HP RDX Video - Could HP RDX Disk based backup be right for your business

RDX as a Replacement for Optical Disks

Optical disk storage is becoming obsolete.

Historically, optical has had a place at the data storage table because it was the format that met the regulatory requirements of immutability and longevity. Certain documents needed to be stored in WORM data formats and be viable for decades. Optical has provided this data archive capability in the document imaging space for years and its cartridge form-factor enabled it to be carried off-site easily, providing a solution for DR as well. But things have changed.


Optical has never enjoyed the data density that magnetic storage does, so in order to keep increasing media capacity, new formats were continually developed. This required a migration of data from the old to the new format, or keeping the old technology drives to play legacy media. But migration was expensive, both in upfront costs and disruption and keeping old hardware around was also problematic, especially when it wasn’t being manufactured anymore.

WORM can now also be done in software by technologies like Content Addressable Storage (CAS) which uses traditional disk arrays and off-site replication to replace physically shipping media to a DR site. But for the users who developed processes around optical disk cartridges, the pure ‘online’ aspect of CAS disk storage and replication can be a significant change in workflow. For many, physically handling storage media is just simpler and more flexible. Also, these newer technologies can involve large investments that are hard to justify by much of the optical disk user base. For many, RDX could be the answer.


RDX is WORM and encryption capable, satisfying the regulatory requirements that drove users to optical disks for years. But it does much more. As a hard disk technology, RDX enjoys the data density that optical users could only dream about. At over a TB per drive, companies often need only a few pieces of media to hold all their data - greatly simplifying storage, handling and off-site transfer. Scaling to meet data growth is also easier. And since the drive upgrades occur inside the cartridge, the interface to the RDX dock remains constant as capacities increase, so users won’t face the format changes or data migration issues they did with optical disk drives.

Use cases for optical in document imaging applications typically involve small to medium sized enterprises and RDX as a removable cartridge media format fits the workflows that these companies have established. This workflow process includes the flexibility to direct attach storage devices to PCs or servers in distributed locations, storing media locally on shelves and often sending media off-site for DR in a briefcase or in Iron Mountain’s truck. As a ‘plug replacement’ for their existing optical drive or library, RDX enables an easy switch from this obsolescent format. While they are alternatives for providing data archive, DR and immutability, Content Addressed Storage and replication devices can do the job, but at a much higher acquisition cost and a significant integration effort.

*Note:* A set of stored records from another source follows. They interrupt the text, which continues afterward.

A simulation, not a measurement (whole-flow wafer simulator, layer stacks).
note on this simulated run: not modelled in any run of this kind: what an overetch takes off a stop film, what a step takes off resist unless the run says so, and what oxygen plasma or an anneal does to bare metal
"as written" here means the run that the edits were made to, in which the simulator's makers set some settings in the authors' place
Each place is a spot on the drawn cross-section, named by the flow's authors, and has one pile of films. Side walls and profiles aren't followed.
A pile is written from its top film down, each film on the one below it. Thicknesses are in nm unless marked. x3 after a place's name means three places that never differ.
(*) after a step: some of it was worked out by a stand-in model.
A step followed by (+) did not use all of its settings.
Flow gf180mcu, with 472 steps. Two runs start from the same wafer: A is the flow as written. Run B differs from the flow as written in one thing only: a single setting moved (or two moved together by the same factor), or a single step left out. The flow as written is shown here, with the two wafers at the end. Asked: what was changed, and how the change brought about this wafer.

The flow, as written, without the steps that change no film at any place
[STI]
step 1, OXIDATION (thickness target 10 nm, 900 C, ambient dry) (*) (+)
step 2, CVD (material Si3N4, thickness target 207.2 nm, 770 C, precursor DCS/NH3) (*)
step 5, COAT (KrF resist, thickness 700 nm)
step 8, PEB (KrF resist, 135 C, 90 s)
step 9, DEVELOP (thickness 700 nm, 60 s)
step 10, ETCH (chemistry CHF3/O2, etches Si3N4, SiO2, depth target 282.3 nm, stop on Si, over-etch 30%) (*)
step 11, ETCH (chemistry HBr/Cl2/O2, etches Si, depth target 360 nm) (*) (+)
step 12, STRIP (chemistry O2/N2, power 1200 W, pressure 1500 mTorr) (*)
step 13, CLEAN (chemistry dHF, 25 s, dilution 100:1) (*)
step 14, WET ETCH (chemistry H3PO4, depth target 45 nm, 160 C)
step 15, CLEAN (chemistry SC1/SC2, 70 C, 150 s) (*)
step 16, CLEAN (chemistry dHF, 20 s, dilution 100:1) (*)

As network attached storage, RDX libraries can provide a disk target for backup applications as well as an archive for document imaging. This means the same device can be used to replace the optical disk storing documents and the tape library storing backups. In addition to being the logical successor to optical disk storage, RDX can can consolidate the infrastructure, improve the performance of both backup and archive operations and save money in the process.